DALLAS - Arlington, Tex., has little room to maneuver as it seeks to refinance $164 million of variable-rate debt sold for the new Dallas Cowboys stadium scheduled to open next year.

Since July, the city between Dallas and Fort Worth has been waiting for suitable market conditions to refinance the variable-rate debt after downgrades of bond insurer MBIA Insurance Corp. The refinancing is backed by the new insurer Berkshire Hathaway Assurance Corp. to earn triple-A ratings.

The city had tentatively planned to try to go to market this week, but with the muni market virtually frozen by turmoil and uncertainty, chances of pricing appear remote.

Marlin Mosby, Arlington's financial adviser from Public Financial Management, said there is still a slim chance that the deal might price this week. All that remains to be done is issuance of a new preliminary official statement, he said.

"If we were to release it today, Thursday or Friday pricing would be possible, but Monday or Tuesday would be more likely," Mosby said. "There is a backlog of deals building up, but we've got to get investor confidence back."
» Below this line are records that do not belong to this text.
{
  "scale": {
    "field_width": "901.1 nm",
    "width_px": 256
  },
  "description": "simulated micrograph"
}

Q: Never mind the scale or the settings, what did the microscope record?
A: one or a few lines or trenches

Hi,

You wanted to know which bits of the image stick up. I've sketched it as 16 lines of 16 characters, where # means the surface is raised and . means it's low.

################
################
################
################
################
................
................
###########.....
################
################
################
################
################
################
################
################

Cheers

One trader said he doubted a deal containing interest rate swaps and bond insurance will be issued this week.

"Something this esoteric is going to have a real hard time accessing the market," he said.

Mosby said he thought the city might have a shot at the market Friday, but spreads suddenly widened, undermining the swaps within the deal.

Since then, the federal government has proposed a $700 billion bailout of the credit industry and two top players in the muni market, Goldman, Sachs & Co. and Morgan Stanley, have agreed to abandon the investment banking model for the more tightly regulated and less leveraged commercial banking model by becoming bank holding companies.

With few details on how the bailout would work, Congress is being urged to pass the measure this week to rescue the nation's credit industry.

In response, issuers have held back until they see better odds for issuing debt.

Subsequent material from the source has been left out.